Summary Text Extract Association Metric (STEAM)


Technical Challenge:

Several methods currently exist for automatically summarizing a document, however there is no unanimously accepted measure for evaluating and comparing these methods. Given that a certain machine-generated summarization method is commercially regarded as best, the STEAM approach could then be used to rank its competitors against an established industry standard.


STEAM is a new statistical algorithm for determining the amount of "agreement" between two textual summaries, which are generated by extracting specific sentences from the same full-text document. STEAM preserves both sentence position in the document and sentence order given in the summary. This new metric essentially provides an objective correlation-like measure between these summary extracts, i.e., on a normalized scale of -1 to +1, which is easily interpretable and allows for convenient comparisons between distinct machine-generated summarization systems or machine-generated and human-generated systems.

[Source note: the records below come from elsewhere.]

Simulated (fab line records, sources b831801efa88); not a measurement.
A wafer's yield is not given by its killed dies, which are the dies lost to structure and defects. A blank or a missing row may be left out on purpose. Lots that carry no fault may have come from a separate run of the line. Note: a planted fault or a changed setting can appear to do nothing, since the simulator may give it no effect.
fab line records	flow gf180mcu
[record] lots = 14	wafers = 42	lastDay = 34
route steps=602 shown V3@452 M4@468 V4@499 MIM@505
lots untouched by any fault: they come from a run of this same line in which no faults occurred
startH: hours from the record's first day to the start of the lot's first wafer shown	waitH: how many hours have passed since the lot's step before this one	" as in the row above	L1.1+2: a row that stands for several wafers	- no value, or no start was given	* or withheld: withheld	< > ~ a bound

STEAM avoids the major problem of incurring a penalty in the evaluation score for not having exact sentence matches between the summaries. The additional problems of both subjective inputs and lack of a baseline are circumvented by utilizing STEAM since its value is independent of the summary's content or its "relevance judgment" by experts.

Demonstration Capability:

This technology can be demonstrated readily by running software developed on a UNIX platform.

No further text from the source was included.